Standardise the dataset by instance:

X_train, mean_train, std_train = scale_by_instance(X_train)
X_test, mean_test, std_test = scale_by_instance(X_test)
scale = (mean_train, std_train), (mean_test, std_test)

Load classifier

dataset = 'cifar10'
model = 'resnet56'
clf = fetch_tf_model(dataset, model)

Check that the predictions on the test set reach $93.15$% accuracy:

#| scrolled: true
y_pred = predict_batch(X_test, clf, batch_size=32).argmax(axis=1)
acc_y_pred = accuracy(y_test, y_pred)
print('Accuracy: {:.4f}'.format(acc_y_pred))

Adversarial Attack

We investigate both Carlini-Wagner (C&W) and SLIDE attacks. You can simply load previously found adversarial instances on the pretrained ResNet-56 model. The attacks are generated by using Foolbox:

# C&W attack
data_cw = fetch_attack(dataset, model, 'cw')
X_train_cw, X_test_cw = data_cw['data_train'], data_cw['data_test']
meta_cw = data_cw['meta'] # metadata with hyperparameters of the attack
# SLIDE attack
data_slide = fetch_attack(dataset, model, 'slide')
X_train_slide, X_test_slide = data_slide['data_train'], data_slide['data_test']
meta_slide = data_slide['meta']

print(X_test_cw.shape, X_test_slide.shape)

Check if the prediction accuracy of the model on the adversarial instances is close to $0$%.
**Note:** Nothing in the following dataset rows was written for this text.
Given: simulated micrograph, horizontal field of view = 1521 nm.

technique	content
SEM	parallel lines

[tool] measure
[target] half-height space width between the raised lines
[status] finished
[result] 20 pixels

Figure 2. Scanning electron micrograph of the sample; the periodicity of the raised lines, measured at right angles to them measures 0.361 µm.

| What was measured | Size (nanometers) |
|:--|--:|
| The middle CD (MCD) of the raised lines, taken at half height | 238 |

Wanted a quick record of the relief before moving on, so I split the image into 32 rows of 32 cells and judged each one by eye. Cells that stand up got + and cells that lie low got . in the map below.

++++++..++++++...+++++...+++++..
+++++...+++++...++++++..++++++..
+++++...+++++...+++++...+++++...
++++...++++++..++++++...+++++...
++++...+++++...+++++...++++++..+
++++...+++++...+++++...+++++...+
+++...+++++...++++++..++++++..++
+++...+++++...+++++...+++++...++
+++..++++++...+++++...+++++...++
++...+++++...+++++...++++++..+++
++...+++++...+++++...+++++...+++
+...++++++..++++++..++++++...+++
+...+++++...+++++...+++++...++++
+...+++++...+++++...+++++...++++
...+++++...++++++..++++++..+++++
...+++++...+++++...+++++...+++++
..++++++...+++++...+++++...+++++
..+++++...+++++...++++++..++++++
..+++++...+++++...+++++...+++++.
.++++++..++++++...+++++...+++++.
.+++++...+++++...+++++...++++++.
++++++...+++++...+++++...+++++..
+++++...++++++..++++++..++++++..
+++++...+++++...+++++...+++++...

y_pred_cw = predict_batch(X_test_cw, clf, batch_size=32).argmax(axis=1)
y_pred_slide = predict_batch(X_test_slide, clf, batch_size=32).argmax(axis=1)

acc_y_pred_cw = accuracy(y_test, y_pred_cw)
acc_y_pred_slide = accuracy(y_test, y_pred_slide)
print('Accuracy: cw {:.4f} -- SLIDE {:.4f}'.format(acc_y_pred_cw, acc_y_pred_slide))

Let's visualise some adversarial instances:

idx = [3, 4]
print('C&W attack...')
plot_adversarial(idx, X_test, y_pred, X_test_cw, y_pred_cw, 
                 mean_test, std_test, figsize=(10, 10))
print('SLIDE attack...')
plot_adversarial(idx, X_test, y_pred, X_test_slide, y_pred_slide, 
                 mean_test, std_test, figsize=(10, 10))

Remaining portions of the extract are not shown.